At a ground the Cambridge Evening News described as a ‘rustic cockpit’, the players trotted out on to the kind of surface that was all too familiar in those far-off days: a sea of mud. You could have counted the blades of grass on the fingers of one hand.

Those of the all-ticket crowd of 5,000 who were standing at the appropriately named Cow Meadow end greeted home goalkeeper Billy Barber with a grateful round of applause – two days before he had still been in Australia, where he had been visiting his fiancée.
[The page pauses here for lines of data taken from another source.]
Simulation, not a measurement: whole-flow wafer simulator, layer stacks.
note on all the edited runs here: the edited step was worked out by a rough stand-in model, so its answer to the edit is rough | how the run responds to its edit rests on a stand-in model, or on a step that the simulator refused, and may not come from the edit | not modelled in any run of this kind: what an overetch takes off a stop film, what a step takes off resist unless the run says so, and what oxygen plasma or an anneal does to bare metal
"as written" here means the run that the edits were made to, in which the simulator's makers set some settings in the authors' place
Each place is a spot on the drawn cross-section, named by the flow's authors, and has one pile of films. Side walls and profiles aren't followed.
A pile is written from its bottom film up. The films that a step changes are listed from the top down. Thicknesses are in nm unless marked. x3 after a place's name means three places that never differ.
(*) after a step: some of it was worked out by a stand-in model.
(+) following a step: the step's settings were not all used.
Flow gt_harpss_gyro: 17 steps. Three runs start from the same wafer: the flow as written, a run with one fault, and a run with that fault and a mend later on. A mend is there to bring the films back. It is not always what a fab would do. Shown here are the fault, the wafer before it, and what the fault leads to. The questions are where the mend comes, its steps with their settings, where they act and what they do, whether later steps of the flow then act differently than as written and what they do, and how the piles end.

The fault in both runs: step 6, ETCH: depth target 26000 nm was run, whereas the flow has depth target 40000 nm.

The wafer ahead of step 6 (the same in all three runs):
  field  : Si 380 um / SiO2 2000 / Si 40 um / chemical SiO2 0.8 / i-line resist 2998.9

As expected, the mud pit proved tricky. Pacy U’s striker Alan Biley found himself bogged down and goalkeeper Malcolm Webster struggled with his goal kicks. United fans, dreading a humiliating giant-killing, puffed with relief when home captain John Watt slammed an early 30-yard shot against the bar, leaving a muddy brown stain to remind us of a narrow squeak.

Roger Gibbins to the rescue: he blasted United into the lead after half an hour. Then, after brilliantly saving a Chris Turner header, the jet-lagged Barber was beaten by a George Reilly nod ten minutes from the end.

United had battled through the mire to a glamorous fourth round tie at home to Aston Villa. But that’s another story.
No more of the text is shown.